From automated cars to remote surgeries, futuristic scenarios have been pictured here in the 2019 Mobile World Congress (MWC) where 5G technology is in the spotlight.
To make changes happen, digital infrastructure, namely 5G network construction in the next phase, is essential to enable a super fast Internet that connects everything from everywhere.
In the construction process, fair competition as well as robust cooperation among mobile operators worldwide are critical to making the vision into reality, experts said.
COMPETITION DRIVES INNOVATION
By 2025, mobile operators are expected to invest between 300 billion and 500 billion euros (341.67 billion and 569.46 billion U.S. dollars) on the rollout of 5G across Europe, and as an industry will create over 4 percent of the entire economic output, according to GSMA, an organization representing over 750 operators and generating the MWC.
"Actions that disrupt the equipment supply for the various segments of the network (access, transport and core) will increase costs to European operators, businesses and citizens; delay 5G deployment by years across Europe," said GSMA in a statement shortly before the MWC.
In essence, GSMA is calling for more, not fewer, industry players to be allowed in the bidding process and help build infrastructure.
"Competition amongst equipment vendors has been a major driver of innovation; limiting or stalling the deployment of 5G or requiring changes to existing 4G infrastructure, risks leaving European consumers and businesses behind; and investment and innovation will move to those countries where 5G is happening first and fastest, impacting jobs and growth," it said.
China's Huawei, Sweden's Ericsson and Finland's Nokia are the three biggest suppliers of telecommunications equipment, while China's ZTE and South Korea's Samsung have smaller market share, according to research firm Dell'Oro Group.
"If we concentrate it down to two players, I think that's an unhealthy position not just for us as an industry but also for national infrastructure in the country," said Nick Read, CEO of Vodafone, one of the world's largest mobile operators.
NO EVIDENCE OF WRONGDOING
Discussions on inclusive competition are highlighted here because of the recent U.S. attempts to drive Huawei, a leading privately held company in 5G network construction, out of the market, despite the lack of evidence of Huawei's alleged wrongdoing to its customers.
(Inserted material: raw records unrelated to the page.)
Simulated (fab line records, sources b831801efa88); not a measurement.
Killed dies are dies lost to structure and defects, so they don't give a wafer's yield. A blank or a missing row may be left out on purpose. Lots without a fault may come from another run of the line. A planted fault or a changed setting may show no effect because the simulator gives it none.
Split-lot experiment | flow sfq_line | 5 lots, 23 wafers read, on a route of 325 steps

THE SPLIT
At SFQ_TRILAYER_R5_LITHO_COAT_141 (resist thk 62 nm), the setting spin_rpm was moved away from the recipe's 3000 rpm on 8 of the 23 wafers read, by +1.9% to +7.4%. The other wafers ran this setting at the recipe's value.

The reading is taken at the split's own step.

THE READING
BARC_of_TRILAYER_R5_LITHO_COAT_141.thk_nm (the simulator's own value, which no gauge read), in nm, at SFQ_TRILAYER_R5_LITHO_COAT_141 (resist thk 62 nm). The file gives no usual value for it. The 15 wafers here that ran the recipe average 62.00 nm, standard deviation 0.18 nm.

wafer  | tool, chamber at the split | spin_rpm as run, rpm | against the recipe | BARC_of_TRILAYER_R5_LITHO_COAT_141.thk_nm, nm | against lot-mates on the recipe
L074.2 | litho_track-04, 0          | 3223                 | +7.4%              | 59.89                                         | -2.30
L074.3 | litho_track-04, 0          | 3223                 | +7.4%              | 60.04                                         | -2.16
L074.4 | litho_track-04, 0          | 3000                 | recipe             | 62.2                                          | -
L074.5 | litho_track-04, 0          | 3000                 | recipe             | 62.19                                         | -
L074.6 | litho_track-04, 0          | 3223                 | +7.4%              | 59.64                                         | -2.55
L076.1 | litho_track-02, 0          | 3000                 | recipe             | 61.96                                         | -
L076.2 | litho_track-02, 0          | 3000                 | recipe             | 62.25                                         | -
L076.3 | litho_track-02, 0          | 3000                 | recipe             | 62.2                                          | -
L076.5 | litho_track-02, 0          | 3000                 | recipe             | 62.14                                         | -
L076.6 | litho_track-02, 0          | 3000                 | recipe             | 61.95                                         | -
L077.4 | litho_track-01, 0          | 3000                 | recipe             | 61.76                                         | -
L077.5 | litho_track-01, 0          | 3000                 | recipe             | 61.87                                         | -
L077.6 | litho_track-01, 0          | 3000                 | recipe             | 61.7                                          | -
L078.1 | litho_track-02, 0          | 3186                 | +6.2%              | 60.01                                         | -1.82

"Like everyone else in the industry, I'm monitoring the findings of those investigations. Many service providers have told me several times they have never found anything wrong," Stephane Teral, executive director of research and analysis and an advisor for Mobile Infrastructure and Carrier Economics at IHS Markit, told Xinhua while attending the MWC.
Earlier this month, Robert Hannigan, former head of Britain's Government Communications Headquarters, wrote in the Financial Times that "assertions that any Chinese technology in any part of a 5G network represents an unacceptable risk are nonsense."
On Feb. 20, Ciaran Martin, head of Britain's National Cyber Security Center, said in Brussels that oversight of Huawei is functioning and even problems identified with Huawei do not indicate any hostility.
"As we said then, and repeat today, these problems are about standard of cyber security; they are not indicators of hostile activity by China," Martin said.
"The apparent decision by the UK to proceed with Huawei, if confirmed, is a very, very big deal," Jeffrey D. Sachs, a world-renowned economist at Columbia University, told Xinhua.
"It would have an enormous effect around the world in pushing back against the U.S. attempt to isolate Huawei," Sachs said.
Back in China, Ericsson and Nokia, Huawei's two largest foreign competitors, have maintained cooperation with Chinese companies.
On Tuesday, Ericsson announced a 5G smart harbor at the Port of Qingdao with China Unicom, one of China's major mobile operator. The company is particularly strong in mobile communications in China, with nearly half the market for mobile systems.
In November 2018, Nokia announced three separate frame agreements worth a combined value of more than 2 billion euros (2.28 billion dollars) with China Mobile, China Telecom and China Unicom, all state-owned companies.
A multi-partner presence is also a valued approach for the city of Moscow, Andrey Belozerov, a senior advisor to the Chief Information Officer of Moscow City Government, told Xinhua.
"We work with different companies, including Huawei. We do not have any fear in relation to one company or another. When selecting partners, we evaluate quality and reliability of the products they produce and services they provide," Belozerov said.
"We believe that international cooperation in the sphere of developing new expensive technologies is necessary and extremely beneficial," he said.